This particular post is geared towards those who are currently dating and trying to establish long term relationships. It is based off of what I learned from the book How to Avoid Falling in Love with a Jerk, by John Van Epp PHD.
With any close relationship, but especially romantic ones, one of the pillars of the relationship is trust. With trust we feel a sense of ease and safety, without it we find ourselves anxious and tense. Developing this trust with a partner is essential before you commit to them and build a life together. There are a few things however that we need to appropriately build trust.
The first thing we need is to know the other person. This involves knowing general things like their favorite restaurants or what genre of movie they usually watch, it involves knowing deep things about them like what their biggest dreams and personal values are, and it involves knowing about their past for example why their previous relationships ended and what their family was like when they were growing up. Without this knowledge we can’t answer questions such as, are we moving towards compatible life goals, what relationship patterns should I watch out for, and what things is my partner likely to be sensitive to. Gaining this knowledge involves careful conversations and time spent together in multiple situations.

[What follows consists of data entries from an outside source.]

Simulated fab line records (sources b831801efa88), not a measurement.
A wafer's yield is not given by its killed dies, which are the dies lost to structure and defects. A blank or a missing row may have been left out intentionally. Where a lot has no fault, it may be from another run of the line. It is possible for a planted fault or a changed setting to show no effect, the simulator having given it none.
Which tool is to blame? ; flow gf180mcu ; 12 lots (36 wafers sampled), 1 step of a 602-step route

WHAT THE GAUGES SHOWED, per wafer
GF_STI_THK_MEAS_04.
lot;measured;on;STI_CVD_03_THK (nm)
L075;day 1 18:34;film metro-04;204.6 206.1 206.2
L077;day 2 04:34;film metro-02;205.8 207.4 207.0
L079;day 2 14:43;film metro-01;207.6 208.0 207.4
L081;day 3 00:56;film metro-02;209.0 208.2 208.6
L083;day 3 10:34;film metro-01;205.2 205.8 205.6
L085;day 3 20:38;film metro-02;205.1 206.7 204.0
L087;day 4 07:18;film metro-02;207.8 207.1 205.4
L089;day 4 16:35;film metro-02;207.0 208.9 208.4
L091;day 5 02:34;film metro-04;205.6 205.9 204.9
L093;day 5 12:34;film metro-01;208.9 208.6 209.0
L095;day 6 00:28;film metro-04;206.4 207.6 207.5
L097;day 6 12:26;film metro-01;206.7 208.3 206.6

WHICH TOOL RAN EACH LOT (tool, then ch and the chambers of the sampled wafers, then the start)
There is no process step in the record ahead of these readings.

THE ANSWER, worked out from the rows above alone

The next thing we need to establish trust is time. Unfortunately it takes about three months before we usually start seeing our partners flaws, bad habits, and true nature. Before then it is easy to put on a good face. Without sufficient time, you will not be aware of all the potential strengths and weaknesses of the person you are dating. There really is no other substitute for time.
The lasts thing we need in order to have an appropriate level of trust is the ability to see important patterns and warning signs. Everyone has an occasional bad day or a small bad habit or two, but after you’ve spent enough time to get to know the person, watch out for some of the following red flags:
- Your partner consistently misses dates or cancels plans last minute.
- Your partner considers every one of their past dating partners to be crazy.
- Your partner has cheated on multiple past partners.
- Your partner frequently makes hurtful comments about you.
- Your partner devalues your feelings, especially about things they’ve done or said.
- Your partner is rude to their family.
- Your partner is disrespectful to strangers.
- Your partner has ever become physically aggressive with you.
- Your partner has lied about many small things.
- Your partner punishes you in some way when you do or say things they don’t like.
These red flags are usually a good indicator that you should not trust the person you are with. Some people overlook these red flags or purposefully ignore them because them feel an emotional connection with their partner. This often leads to misplaced trust. If you see a pattern of problematic behavior, it is not likely to change and you will find yourself in a cycle of disappointment. If you cannot trust someone, then it is best to terminate the relationship or you will find yourself falling in love with a jerk.